Search code examples
c++algorithmgraphconnected-componentskosaraju-algorithm

why does kosaraju algorithm works and what is the idea behind it and is this a correct implementation?


why do we create a transpose of the graph and then run dfs on the transpose in the second pass.I've tried reading proof of correctness http://www.jeffreykarres.com/blog/kosaraju/ online but couldn't understand is there some alternative approach to do this which is easy to understand

here is my implementation of the algorithm it takes number of vetices and edges as inputs and then takes directed edges as inputs(vertices are numbered 0 to n-1)

#include <bits/stdc++.h>
using namespace std;
void dfsForward(int src , vector<vector<int>> g , vector<bool> &vis, stack<int> &s ){
    vis[src]=true;
    for(int i=0;i<g[src].size();i++){
        if(!vis[g[src][i]])
         dfsForward(g[src][i],g,vis,s);
    }
    s.push(src);
}
void dfsRev(int src , vector<vector<int>> t , vector<bool> &vis, vector<int> &comp,int count ){
    vis[src]=true;
    for(int i=0;i<t[src].size();i++){
        if(!vis[t[src][i]]){
           comp.push_back(t[src][i]);
            dfsRev(t[src][i],t,vis,comp,count);
        }
    }
}
vector<vector<int>> kosaraju(vector<vector<int>> g,vector<vector<int>> t, int n){
    vector<bool> vis(n,false); 
    vector<bool> visRev(n,false); 
    vector<vector<int>> scc; 
    int count=0;
    stack<int> s;
    for(int i=0;i<n;i++){
        if(!vis[i])
         dfsForward(i,g,vis,s);
    }
    while(!s.empty()){
        int temp =s.top();
        s.pop();
        if(!visRev[temp]){
           count++;    
           vector<int> comp;
           comp.push_back(temp);
           dfsRev(temp,t,visRev,comp,count);
           scc.push_back(comp);
        }
    } 
    return scc;
}
int main() {
    int n,e,u,v;
    cin>>n>>e;
    vector<vector<int>> g(n);
    vector<vector<int>> t(n);
    for(int i=0;i<e;i++){
        cin>>u>>v;
        g[u].push_back(v);
        t[v].push_back(u);
    }
    cout<<"components are "<<endl;
    vector<vector<int>> scc = kosaraju(g,t,n);
    for(int i=0;i<scc.size();i++){
        vector<int> arr = scc[i];
        for(int j=0;j<arr.size();j++){ 
            cout<<arr[j]<<" ";
        }
        cout<<endl;
    }
    return 0;
}

Solution

  • Kosaraju algorithm works in three simple steps:

    1. Reverse the Graph G to form G'.
    2. Apply DFS-Loop in G' and calculate ordering of each vertex (we call it finishing times).
    3. Apply DFS-Loop in G in descending order of finishing times.
    

    To answer your question: Why we reverse the graph in first step?

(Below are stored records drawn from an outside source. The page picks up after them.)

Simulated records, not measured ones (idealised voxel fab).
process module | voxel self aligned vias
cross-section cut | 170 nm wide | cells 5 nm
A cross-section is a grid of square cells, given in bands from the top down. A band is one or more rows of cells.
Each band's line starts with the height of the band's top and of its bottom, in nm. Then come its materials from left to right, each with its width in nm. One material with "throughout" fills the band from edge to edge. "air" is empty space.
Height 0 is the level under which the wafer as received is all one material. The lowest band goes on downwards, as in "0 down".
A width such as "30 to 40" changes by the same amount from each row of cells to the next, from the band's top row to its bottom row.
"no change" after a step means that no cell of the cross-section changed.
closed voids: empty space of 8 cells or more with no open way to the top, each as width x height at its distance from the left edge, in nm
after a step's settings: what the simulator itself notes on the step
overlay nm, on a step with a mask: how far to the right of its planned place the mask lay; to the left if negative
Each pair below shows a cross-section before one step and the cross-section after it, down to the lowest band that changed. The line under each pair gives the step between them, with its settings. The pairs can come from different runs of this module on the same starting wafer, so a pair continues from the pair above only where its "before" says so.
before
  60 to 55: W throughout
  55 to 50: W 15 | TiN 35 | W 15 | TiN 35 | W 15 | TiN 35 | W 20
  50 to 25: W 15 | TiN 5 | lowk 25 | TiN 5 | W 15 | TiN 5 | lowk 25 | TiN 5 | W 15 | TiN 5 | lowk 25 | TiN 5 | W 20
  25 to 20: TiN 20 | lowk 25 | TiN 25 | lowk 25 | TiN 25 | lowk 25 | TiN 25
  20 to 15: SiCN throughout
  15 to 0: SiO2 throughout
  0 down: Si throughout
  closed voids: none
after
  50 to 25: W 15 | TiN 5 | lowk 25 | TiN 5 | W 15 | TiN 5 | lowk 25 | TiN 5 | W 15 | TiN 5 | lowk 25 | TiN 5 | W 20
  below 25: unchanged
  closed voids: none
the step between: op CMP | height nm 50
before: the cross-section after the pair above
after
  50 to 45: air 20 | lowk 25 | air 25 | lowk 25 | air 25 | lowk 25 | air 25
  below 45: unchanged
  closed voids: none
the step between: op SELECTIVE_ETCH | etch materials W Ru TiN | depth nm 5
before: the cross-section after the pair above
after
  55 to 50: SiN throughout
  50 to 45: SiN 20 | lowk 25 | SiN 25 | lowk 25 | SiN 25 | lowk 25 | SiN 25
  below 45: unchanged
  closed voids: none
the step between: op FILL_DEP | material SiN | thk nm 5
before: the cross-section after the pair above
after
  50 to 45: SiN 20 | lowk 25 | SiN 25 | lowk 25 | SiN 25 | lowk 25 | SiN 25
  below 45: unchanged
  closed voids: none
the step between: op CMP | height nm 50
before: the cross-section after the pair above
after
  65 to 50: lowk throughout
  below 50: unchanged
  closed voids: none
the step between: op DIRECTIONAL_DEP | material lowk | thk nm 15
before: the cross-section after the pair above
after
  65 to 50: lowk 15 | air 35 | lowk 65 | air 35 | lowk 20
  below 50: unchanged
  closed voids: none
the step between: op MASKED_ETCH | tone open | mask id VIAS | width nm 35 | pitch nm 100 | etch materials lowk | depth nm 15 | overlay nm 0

    As you know, SCCs in Graph G and reverse graph G' will always be the same. Consider each SCC a separate node N, which defines the "graphs of SCCs" S:=G and S':= G', then both S and S' will be DAGs (directed acyclic graphs).

    (*) As a property of DFS on a DAG, the largest finishing time will always be a sink vertex (a vertex from which there is no outgoing arc).

    When we ran DFS on G' terminating at v, we have effectively also run DFS on S' terminating at N, and we must have v being a member of N. But (*) states that N is a sink vertex. So if you re-run DFS on G from v, it will only iterate through N. Hence this way iteratively you will uncover all the SCCs in the graph.